Docbook to PDF for MoinMoin wiki

MoinMoin is a wiki engine that I frequently use and recommend, mostly because it is so easy to set up. It requires Python and that’s it – a simple web server is built-in, and it uses regular files to store data.

There are a couple of downsides to wikis, however:

  • Web access is needed to read the content.
  • If issued as a reference (e.g. standards document), the content might change at any time.

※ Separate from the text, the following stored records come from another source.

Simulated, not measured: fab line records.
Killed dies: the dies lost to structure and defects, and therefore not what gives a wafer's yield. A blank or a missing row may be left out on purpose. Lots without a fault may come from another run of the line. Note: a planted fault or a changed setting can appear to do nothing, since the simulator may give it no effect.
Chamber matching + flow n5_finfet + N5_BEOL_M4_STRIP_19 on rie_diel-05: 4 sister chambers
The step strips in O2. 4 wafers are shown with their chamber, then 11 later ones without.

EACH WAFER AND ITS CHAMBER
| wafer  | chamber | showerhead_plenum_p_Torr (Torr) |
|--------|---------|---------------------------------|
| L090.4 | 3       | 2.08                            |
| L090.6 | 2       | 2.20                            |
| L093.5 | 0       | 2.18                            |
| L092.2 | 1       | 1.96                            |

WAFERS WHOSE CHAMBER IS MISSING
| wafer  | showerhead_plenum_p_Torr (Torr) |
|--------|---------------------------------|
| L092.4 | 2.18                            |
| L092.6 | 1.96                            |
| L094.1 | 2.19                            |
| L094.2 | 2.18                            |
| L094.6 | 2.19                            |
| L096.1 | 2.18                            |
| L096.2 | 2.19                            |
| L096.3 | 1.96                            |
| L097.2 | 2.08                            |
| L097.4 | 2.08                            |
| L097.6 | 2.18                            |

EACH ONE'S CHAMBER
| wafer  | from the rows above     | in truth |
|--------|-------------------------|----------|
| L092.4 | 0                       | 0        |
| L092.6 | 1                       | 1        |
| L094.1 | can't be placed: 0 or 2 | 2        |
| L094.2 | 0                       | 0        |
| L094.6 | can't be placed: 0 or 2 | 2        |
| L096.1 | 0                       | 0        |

Fortunately, Moin supports rendering wiki pages in DocBook format, which can be transformed into PDF documents. After a few hours in the wee hours of the morning, I cobbled together a set of scripts and XSL transformations that generated reasonable looking PDF versions of the wiki content.

The basic steps:

  1. Perl script crawls (using wget) the wiki, looking for pages to include in the PDF.
  2. Run the pages that we want to keep through an XSLT process to convert each individual Docbook <article> into a <chapter> instead.
  3. Concatenate all the modified Docbook instances into a Docbook <book>.
  4. Run dblatex, an open source tool, that will convert Docbook instances into PDFs.

What I learned:

  • The Perl XML::XSLT module doesn’t support substr (or any?) functions. I ended up using Saxon instead.
  • A lot of minor tweaks were necessary to get the content in the right place for dblatex to render the PDF in a fashion that looked reasonable. e.g. stripping leading slashes, moving the page title from one XML subtree to another, changing <ulink> tags to <link> tags.
  • MoinMoin doesn’t like a User-Agent of known automated spidering tools. I had to set the User-Agent that wget advertised to a value Moin didn’t recognize.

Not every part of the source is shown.